It began with a conversation about mobile phones. Really there is no need for mobile phones in Shul. For those of us umbilically attached to these miraculous communications devices, Rosh Hashanah is a wonderful way to experience what happens when we limit our inter-personal conversations to those present before us. It’s also a good deal easier to guarantee your phone won’t go off in the middle of the most poignant moment of the services if you leave it at home.
But then there are other things I should be leaving behind on Rosh Hashanah. George Clooney’s character in the film ‘Up In The Air’ suggests that we all carry around a backpack full of stuff that weighs us down. I disagree with his assessment of what should go in the bag, but I agree with his suggestion that the bag deserves a regular sort through and tidy out. The detritus of pretence, partial-truths and prevarications builds up over the years. Out they go. The mis-placed pride, the pain caused to others and the breaking of our promises to ourselves are harder to extract, but should also go. We face a new year. We hope our sins – red as crimson – shall become as white as snow. It’s a good time to work out what we want to leave behind. And a wonderful time to appreciate that which we carry with us into the year to come.

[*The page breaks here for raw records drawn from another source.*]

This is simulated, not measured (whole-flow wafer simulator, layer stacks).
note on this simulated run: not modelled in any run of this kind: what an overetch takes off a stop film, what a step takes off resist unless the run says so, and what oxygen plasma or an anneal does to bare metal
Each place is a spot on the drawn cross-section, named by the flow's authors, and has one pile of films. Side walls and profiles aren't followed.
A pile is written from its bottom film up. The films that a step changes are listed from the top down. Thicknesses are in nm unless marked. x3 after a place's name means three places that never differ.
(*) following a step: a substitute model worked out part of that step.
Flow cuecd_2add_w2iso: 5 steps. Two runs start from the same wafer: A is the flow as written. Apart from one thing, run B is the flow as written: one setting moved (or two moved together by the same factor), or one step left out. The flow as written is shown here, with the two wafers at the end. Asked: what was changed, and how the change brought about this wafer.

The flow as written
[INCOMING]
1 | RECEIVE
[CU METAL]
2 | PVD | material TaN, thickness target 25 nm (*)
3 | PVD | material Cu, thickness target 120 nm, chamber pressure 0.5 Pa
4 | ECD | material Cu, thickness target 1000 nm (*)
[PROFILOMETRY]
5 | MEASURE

I’m excited to be finally here, on the cusp of this special time. It is a huge honour for me to be able to share this Rosh Hashanah season with our wonderful Chazan, Stephen, and all the community. For my failings I request your forgiveness and offer my own forgiveness in return.
May this year come to all of us in health and happiness and with much sweetness to us all,
Shannah Tovah Tikateivu, May we all be written for a good year.